My sincere thanks to Park Ranger Wes Bowden for explaining Chickamauga with so much passion and for steering me to the Jim Blackwell cell phone tour.
D.
Rather than go into details of the battle and what happened, suffice it to say that the Confederate Army of Tennessee under Gen. Braxton Bragg was the victor over the Union Army of the Cumberland under Maj. Gen. William Rosecrans. The outcome of the battle which took place September 19-20, 1863 hinged on:
1) A breakdown in Rosecrans communications when after being misinformed that there was a gap in his line, he ordered a brigade to pull out of the line. This caused an actual gap to appear just when Confederate Lt. Gen. James Longstreet's Division was attacking. The right wing of the Union forces was completely routed.

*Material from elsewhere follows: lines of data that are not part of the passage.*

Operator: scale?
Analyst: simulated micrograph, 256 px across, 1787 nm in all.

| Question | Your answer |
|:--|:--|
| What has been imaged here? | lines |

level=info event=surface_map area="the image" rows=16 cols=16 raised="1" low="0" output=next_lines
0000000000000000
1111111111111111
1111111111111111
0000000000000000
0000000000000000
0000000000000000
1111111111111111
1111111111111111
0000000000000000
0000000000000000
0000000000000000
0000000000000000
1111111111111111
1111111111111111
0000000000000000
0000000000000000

2) In pursuing the rest of the Union forces, the Confederate soldiers were stymied by the fierce resistance of Maj. Gen. George H. Thomas men on a ridge where they formed a new right wing. As a result, the remaining Union forces were able to withdraw back to Chattanooga, rather than be annihilated. Gen. Thomas became known as 'The Rock of Chickamauga" based on a comment by Rosecrans
It was the biggest defeat of the Union Campaign in the West. The number of casualties in this two day battle was second only to Gettysburg. You can read about all the details here: http://en.wikipedia.org/wiki/Battle_of_Chickamauga
I would like to tell you my impressions of the Battlefield sites and steer you to a unique information resource.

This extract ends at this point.